Today I finished cleaning up this garden, but now with the added room from my edging job I need to go through my trays and trays of plants to see what will get planted here. There are so many….I’m thinking I will add a few Viola pedata, the bird’s foot violet and perhaps a few more Primula. Because you can never have too many Primroses!!

It’s now coming close to show season in the plant world. While there are loads of garden shows now open all over the country,  what I am most interested in are the specific plant society shows where you’ll find alpines of all sorts, Primula, Narcissus, etc. grown to perfection by meticulous and sometimes not so meticulous growers.  The next show that I will be attending this year is the American Primrose Society National Show being held in Potland, OR.  I’m so excited to be attending this show as the Pacific Northwest is the Primrose growers ideal climate and the concentration of nurseries that grow Primula and all sorts of woodland treasures is fantastic!! I have compiled a large list of nurseries & gardens  to visit….here’s a small sampling of them…Wild Ginger Farm, Fraser’s Thimble Farms & The Bloedel Reserve . And that’s just a small selection! I’m going to bring a fairly empty suitcase so I’ll have lots of room to bring plants home….I may even mail some plants home! The show is going to be at the same time as the Oregon Hardy Plant Society and in the same venue so I’ll have access to many fine growers at the show. More info on that here.

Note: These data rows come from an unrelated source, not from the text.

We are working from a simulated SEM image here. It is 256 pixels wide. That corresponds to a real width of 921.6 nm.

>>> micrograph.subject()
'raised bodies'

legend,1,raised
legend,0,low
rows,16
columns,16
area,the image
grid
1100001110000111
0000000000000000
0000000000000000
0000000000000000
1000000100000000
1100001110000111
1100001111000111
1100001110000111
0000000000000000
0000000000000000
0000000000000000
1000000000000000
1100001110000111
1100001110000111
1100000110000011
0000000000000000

I so enjoy entering plants in these shows just to see how my plants stack up against others more experienced at this sort of thing than I am.  And every year I learn some new tidbit of information to help me along on that road to perfection. In the very first Primrose show I ever went to I entered a Primula polyanthus ‘Garnet Cowichan’ and won a first place ribbon! How excited and proud I was to have achieved that!! But then came the heartbreak of losing the plant that same season. The plants that I dig up and pot for these shows always suffer quite a bit from their rude treatment. But I’ve found with more careful attention to their needs I can keep them going after replanting into the garden.

I grew this plant from seed-exchange seed a few years back.

I really love the form of these hose-in-hose...flower in a flower plants.

Isn’t it a beauty? After I replanted this into the garden it reduced in size over the season, but it has grown back to a decent size with some coddling.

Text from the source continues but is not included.